Ten Tips for Young Investors? The Media Doesn’t Get It
Thursday, March 19, 2009 7:20 - By The David[edit - I changed the title of this article to more accurately reflect my thoughts, and also to point out that these tips are not mine]
Businessweek recently broke away from their traditional audience, and featured an article of Advice for Young Investors. The name is slightly misleading, as it includes all financial facets – from insurance to home ownership – as investments.
The advice is mediocre at best, but it’s an interesting read, because it offers insight into the young financial mind (or at least what the media is telling us to think).
As I like to do with these types of articles, here is their list, along with my commentary.
1. Cash is king
Although cash offers the lowest returns, it’s a good foundation for any financial plan.
Without a cash reserve, your plans are at risk to be derailed by emergencies or a loss of income. Most young people just make up the difference with credit cards, but others could be forced to sell assets at the worst possible times.
Having cash may not help you get ahead, but it will make sure you don’t go backwards.
How much of a reserve do you need? That’s a question of eternal debate, but the most common answers suggest anywhere from 3-9 months.
2. Got insurance?
It’s probably not the insurance you’re thinking about. Most young people don’t need life insurance, but everyone needs disability. You don’t want a lifetime of potential income to disappear because of an accident.
I signed up for as much disability insurance as possible from work, paying extra for additional coverage.
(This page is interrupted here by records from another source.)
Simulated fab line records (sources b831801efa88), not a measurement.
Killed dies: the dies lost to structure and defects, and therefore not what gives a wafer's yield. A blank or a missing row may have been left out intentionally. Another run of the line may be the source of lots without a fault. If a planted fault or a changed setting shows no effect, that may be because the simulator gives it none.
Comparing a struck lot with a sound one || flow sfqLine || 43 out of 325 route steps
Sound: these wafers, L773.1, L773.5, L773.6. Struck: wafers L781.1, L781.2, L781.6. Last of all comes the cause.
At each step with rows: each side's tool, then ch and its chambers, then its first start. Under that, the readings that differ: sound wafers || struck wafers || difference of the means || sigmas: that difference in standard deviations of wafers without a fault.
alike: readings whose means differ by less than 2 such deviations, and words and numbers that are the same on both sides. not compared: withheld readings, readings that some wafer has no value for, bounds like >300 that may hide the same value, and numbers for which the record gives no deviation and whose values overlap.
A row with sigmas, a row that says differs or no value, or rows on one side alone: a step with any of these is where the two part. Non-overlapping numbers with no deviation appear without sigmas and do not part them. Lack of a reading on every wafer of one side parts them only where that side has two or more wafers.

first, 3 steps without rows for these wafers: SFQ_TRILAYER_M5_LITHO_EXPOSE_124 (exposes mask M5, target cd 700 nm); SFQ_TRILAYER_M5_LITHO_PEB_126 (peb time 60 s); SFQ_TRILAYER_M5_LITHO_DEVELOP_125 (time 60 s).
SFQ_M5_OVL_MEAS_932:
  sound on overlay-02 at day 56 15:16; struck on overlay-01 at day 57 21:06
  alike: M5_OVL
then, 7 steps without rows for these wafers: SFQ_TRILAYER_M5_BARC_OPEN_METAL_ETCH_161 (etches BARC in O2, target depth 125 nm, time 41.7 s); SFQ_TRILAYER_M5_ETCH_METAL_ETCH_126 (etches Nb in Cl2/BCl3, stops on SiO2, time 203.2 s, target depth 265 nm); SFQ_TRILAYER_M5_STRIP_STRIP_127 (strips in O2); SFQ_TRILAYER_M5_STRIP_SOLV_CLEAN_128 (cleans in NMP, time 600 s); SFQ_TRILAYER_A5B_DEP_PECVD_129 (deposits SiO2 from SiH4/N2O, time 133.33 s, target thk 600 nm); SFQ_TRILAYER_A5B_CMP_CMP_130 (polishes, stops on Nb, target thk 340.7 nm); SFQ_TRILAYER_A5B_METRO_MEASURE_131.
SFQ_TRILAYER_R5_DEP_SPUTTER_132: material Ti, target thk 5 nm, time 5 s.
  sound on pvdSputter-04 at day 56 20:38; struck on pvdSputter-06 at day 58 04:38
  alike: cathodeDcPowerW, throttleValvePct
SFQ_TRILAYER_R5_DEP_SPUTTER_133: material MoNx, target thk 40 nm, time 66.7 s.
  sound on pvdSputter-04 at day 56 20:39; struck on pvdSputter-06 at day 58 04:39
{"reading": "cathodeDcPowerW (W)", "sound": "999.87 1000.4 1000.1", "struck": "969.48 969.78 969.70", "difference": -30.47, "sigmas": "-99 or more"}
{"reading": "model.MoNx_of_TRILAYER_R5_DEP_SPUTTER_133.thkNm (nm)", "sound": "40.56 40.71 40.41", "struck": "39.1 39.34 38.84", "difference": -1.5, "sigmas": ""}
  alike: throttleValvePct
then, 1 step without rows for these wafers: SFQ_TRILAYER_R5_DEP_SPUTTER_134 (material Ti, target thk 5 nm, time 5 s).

3. To own or not to own, that is the question
The biggest decision that most young people make is whether to rent or buy their home. The common perception is that owning is an investment, but real estate generally doesn’t perform as well as stocks, and it’s a lot more expensive. There is maintenance, taxes, emergency repairs, etc… that are exclusive to owning a house. Not to mention there is a significant time commitment.
In the end, it really comes down to your personal preference. Just make sure that you do the math, and consider all costs in your decision.
Also, don’t buy more house than you need, thinking it will increase as an investment… you’re much better off being modest and saving/investing the extra money you would’ve put into the house.